Shawnee University called it an "economic decision.""Though we have decided to settle, we adamantly deny that anyone at Shawnee State deprived Dr. Meriwether of his free speech rights or his rights to freely exercise his religion," the school's statement read.
Meriwether believes that “God created human beings as either male or female, that this sex is fixed in each person from the moment of conception, and that it cannot be changed, regardless of an individual’s feelings or desires.” He also believes that he cannot “affirm as true ideas and concepts that are not true.” Being faithful to his religion was never a problem at Shawnee State. But in 2016, things changed. At the start of the school year, Shawnee State emailed the faculty informing them that they had to refer to students by their “preferred pronoun[s].”
Meriwether asked university officials for more details about the new pronoun policy, and the officials confirmed that professors would be disciplined if they “refused to use a pronoun that reflects a student’s self-asserted gender identity.” What if a professor had moral or religious objections? That didn’t matter: The policy applied “regardless of the professor’s convictions or views on the subject.”
Meriwether has many false beliefs, obviously, but that is often true of religious liberty claimants and is irrelevant to the viability of their claim. What is relevant is that using student's preferred pronouns does not involve him in affirming as "true" any ideas and concepts: it involves him in observing norms of politeness and respect for students that contribute to the pedagogical function of the classroom. Shawnee State could clearly pass a rule that professors not refer to the students as "the idiot in the back row," or "the slob to my left," or "the dumb jock in the middle," or "jackass," or "Mr. Know-it-All" and on and on. Professor Meriwether can refer to trans women as "she" without abandoning any beliefs he has. Many religions may have views about sex and gender; none have views about pronouns. The 6th Circuit decision is a horrible precedent, but there is no guarantee the current Supreme Court might not affirm it if given the chance.
(Thanks to John Styles for the pointer.)
ADDENDUM: A reader asked, sensibly, whether the religious liberty claim would be stronger if, in fact, a religious sect adopted a view on pronouns. I think it would be somewhat stronger, but it should still yield before the institutional purpose of effective and respectful pedagogy.

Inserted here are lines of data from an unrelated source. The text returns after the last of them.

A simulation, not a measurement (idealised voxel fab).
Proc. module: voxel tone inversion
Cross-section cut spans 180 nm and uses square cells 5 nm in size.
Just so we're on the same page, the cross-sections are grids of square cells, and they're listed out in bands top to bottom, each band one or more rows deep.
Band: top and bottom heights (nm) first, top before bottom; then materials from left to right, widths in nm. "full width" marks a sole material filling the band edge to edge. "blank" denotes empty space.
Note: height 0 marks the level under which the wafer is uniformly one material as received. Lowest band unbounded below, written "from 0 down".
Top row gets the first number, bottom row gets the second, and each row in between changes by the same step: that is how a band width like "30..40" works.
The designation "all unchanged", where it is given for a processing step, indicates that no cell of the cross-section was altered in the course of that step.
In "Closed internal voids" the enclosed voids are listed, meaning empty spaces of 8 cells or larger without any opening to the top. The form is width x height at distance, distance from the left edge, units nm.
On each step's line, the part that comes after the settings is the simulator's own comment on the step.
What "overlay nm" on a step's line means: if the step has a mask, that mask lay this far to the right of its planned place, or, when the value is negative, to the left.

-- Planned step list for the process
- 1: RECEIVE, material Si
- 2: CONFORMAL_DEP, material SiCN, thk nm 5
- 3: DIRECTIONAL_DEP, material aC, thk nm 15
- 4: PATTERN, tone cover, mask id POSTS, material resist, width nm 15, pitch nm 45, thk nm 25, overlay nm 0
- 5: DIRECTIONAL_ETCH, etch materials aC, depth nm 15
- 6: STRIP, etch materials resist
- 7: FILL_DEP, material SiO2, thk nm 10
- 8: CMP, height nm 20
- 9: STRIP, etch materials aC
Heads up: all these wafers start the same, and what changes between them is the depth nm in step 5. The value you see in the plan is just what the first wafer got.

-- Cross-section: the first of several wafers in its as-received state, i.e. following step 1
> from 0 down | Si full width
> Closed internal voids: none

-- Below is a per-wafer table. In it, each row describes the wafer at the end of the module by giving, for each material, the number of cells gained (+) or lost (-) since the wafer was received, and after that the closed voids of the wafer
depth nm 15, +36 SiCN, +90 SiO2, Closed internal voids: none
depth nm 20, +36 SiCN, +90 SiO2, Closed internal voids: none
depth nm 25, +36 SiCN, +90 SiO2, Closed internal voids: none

Think of it this way: currently, a religious liberty claim on behalf of discriminating against Blacks would fail, not because the religious claim wasn't genuine (it could be), but because racial equality is a compelling (very important) state interest and prohibiting racial discrimination is esssential to realizing it, even if that means running roughshod over some religious beliefs. Equality based on sexual orientation and gender identity is not yet recognized as as important a goal, at least in certain parts of the benighted states of America, with the result that religious liberty claims on behalf of discrimination are treated more seriously by the courts. I hope that will change, but who knows anymore where this country is heading? But quite apart from that, institutions of higher education have a compelling interest in effective pedagogy, which means they can regulate the norms of faculty-student interaction with that goal in mind. That's an argument the courts should recognize, even now.